1. Climate Transition Plans
There were 37 shareholder proposals submitted that related to issuing a climate transition report disclosing the company’s GHG emissions reduction targets as well as policies, strategies, and progress made toward achieving those targets. These proposals usually called for long-term GHG emissions targets that cover Scopes 1, 2, and 3 emissions and that are in alignment with a 1.5 degree Celsius net zero scenario and the Science Based Targets initiative, including by asking companies to expand established emissions targets that do not meet these requirements. The supporting statements of these proposals frequently referenced concerns that disclosure of emissions reduction targets is not enough to address climate risk or provide sufficient accountability for achieving those targets and that investors would benefit from increased disclosure regarding the company’s strategies to achieve those targets, including relevant timelines and metrics against which to measure progress. Five climate transition plan proposals focused on the impact of the company’s climate transition strategy on relevant stakeholders under the International Labour Organization’s “just transition” guidelines. Four climate transition proposals targeted financial institutions and called for transition plans to align the company’s financing activities with its GHG emissions reduction targets, citing each company’s membership in the Net Zero Banking Alliance. The primary proponents of these proposals were As You Sow (submitting 19 proposals), Green Century Capital Management (submitting five proposals), and Mercy Investment Services (submitting three proposals). Most of these proposals (a total of 25) were withdrawn or otherwise not included in the company’s proxy statement, with 12 going to a vote, of which nine were voted on as of June 1, 2023, receiving average support of 28.7%.
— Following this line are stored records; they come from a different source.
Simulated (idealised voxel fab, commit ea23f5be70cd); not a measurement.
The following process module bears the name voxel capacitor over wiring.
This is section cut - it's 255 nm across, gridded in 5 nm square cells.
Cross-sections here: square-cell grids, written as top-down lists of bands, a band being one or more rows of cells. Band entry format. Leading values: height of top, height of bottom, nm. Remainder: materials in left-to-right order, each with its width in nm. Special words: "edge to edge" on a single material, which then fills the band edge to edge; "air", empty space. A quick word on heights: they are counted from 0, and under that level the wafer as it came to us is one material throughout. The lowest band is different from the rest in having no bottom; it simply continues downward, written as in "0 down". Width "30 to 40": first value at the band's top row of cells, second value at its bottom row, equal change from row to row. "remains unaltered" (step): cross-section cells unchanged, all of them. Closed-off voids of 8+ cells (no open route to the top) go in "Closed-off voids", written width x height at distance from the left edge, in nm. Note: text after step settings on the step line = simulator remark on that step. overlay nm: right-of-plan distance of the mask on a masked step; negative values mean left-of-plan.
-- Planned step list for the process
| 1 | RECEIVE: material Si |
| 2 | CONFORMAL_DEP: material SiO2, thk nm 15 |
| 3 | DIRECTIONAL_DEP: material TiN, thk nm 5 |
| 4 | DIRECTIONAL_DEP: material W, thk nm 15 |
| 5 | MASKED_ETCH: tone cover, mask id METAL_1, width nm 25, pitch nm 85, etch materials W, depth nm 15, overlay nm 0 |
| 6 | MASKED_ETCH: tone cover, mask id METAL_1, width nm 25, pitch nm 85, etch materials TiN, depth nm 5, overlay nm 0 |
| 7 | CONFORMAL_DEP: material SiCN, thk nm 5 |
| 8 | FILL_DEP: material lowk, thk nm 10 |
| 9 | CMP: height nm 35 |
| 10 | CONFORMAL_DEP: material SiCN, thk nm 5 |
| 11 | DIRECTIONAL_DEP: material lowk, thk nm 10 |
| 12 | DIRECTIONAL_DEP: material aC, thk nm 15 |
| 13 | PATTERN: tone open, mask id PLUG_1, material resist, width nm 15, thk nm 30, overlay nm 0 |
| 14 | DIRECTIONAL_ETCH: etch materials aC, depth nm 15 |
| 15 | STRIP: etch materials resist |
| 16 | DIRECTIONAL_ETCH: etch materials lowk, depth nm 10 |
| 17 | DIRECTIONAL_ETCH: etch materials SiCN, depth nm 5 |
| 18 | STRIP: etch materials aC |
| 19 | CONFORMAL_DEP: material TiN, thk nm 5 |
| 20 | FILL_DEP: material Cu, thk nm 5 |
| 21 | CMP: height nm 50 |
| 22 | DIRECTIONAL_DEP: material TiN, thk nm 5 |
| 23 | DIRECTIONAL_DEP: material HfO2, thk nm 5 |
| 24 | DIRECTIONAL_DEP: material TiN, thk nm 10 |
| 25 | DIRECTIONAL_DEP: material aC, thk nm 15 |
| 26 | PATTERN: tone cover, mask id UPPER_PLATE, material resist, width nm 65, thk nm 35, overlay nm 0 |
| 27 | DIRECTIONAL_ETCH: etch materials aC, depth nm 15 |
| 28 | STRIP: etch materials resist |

2. Continued Focus on GHG Emissions
There were 52 proposals submitted related to measuring GHG emissions or adoption of GHG emissions reduction targets, typically in alignment with the Paris Agreement and often timebound and covering all three scopes of emissions. Two of these proposals requested that the company recalculate its GHG emissions baseline to exclude emissions from material divestitures, both of which went to a vote (one after an unsuccessful no-action request arguing for exclusion on multiple proposals grounds), receiving average support of 18.4%. Two GHG emissions proposals were submitted by ESG-skeptic shareholder proponents, with one calling for the company to “rescind” a shareholder proposal to reduce Scope 3 GHG emissions that received majority support in 2021 and another requesting a report on the company’s progress toward and feasibility of achieving net zero emissions by 2025 with a supporting statement that focused on obstacles to achieving net zero and expressed concerns that the company’s net zero targets equate to “a false and misleading promise.” Six companies sought to exclude GHG emissions proposals via no-action request, arguing for exclusion on ordinary business, micromanagement, multiple proposals, and substantial implementation grounds. Two requests were successful, one on procedural grounds and one that involved a proposal that requested that the company “measure and disclose scope 3 GHG emissions from its full value chain” and defined that to include scope 3 emissions of certain customers. The company argued that the proposal sought to micromanage the company by dictating the methodology and scope of activities included in the company’s Scope 3 emissions reporting, thus limiting management’s discretion in this regard. [32] A majority of the emissions-focused proposals (28) were voted on, receiving average support of 24.8%.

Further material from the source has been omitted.